This week, I am teaching a writing class with a colleague from school. Six middle school kids who signed up to spend six hours of their summer vacation writing and learning about writing.
I am having so much fun!
As a writer and educator, I am beyond dismayed that we are creating a generation of kids who can craft a formulaic response to a writing prompt, but who hate to write. I often wonder how much of this has to do with the fact that we've sucked all the joy out of writing - fabulous adjectives, lively dialogue and exploded moments are a thing of the past. In their place are dry, prosaic paragraphs responding to queries that interest neither the writer nor the reader. No wonder kids hate writing - and teachers no longer enjoy teaching it.
But this week gives me hope. We have a talented group of kids who politely humor us by listening to what we have to say during the presentation portion, but who want nothing more than to be left alone to write, write and write some more.
And they are talented. One first page nearly brought me to tears today with an incredible juxtaposition of heartbreaking circumstances and a matter-of-fact voice that hardly seemed possible from a student so young. That instinctual combination can't be taught, and I can only imagine the possibilities if this young man continues to write.

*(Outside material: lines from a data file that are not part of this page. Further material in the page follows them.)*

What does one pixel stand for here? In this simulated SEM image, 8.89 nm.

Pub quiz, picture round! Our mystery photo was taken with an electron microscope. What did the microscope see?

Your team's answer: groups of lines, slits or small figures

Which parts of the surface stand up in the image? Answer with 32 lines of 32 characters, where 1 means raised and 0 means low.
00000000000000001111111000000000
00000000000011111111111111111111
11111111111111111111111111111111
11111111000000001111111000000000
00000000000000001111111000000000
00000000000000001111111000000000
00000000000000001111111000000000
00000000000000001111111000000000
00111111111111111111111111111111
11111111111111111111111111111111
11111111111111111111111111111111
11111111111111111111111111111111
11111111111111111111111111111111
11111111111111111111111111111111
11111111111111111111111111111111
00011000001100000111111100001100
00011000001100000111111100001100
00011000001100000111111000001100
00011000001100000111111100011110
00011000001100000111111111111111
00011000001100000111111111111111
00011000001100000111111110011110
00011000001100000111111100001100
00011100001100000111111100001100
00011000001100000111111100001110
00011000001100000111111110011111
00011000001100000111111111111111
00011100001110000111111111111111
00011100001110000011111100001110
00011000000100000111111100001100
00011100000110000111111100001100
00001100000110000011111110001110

So, if you are reading this, I hope you will do me a favor. If you know a young writer, please encourage him or her. Tell him there's more to writing than college essays and book reports, let her know there's a world of poetry beyond greeting cards. Make sure these kids are aware that there's a creative muscle memory - that just as in sports and music, it takes hours of practice to accomplish the thing that, in the end, looks effortless and that simply by putting words together in a journal, on a page, or on a computer screen, they are toning their creative muscles, even if the end product is not perfect.
Because the only thing that would be better than having these kids back next summer would be if they brought six - or eight, or twelve or twenty - more kids with them. The combination of desire and talent is powerful, and when sprinkled with a fearlessness that allows us to splash words on the page like so many colors, it is the thing that proves we are human, unique and creative, not just data on a page.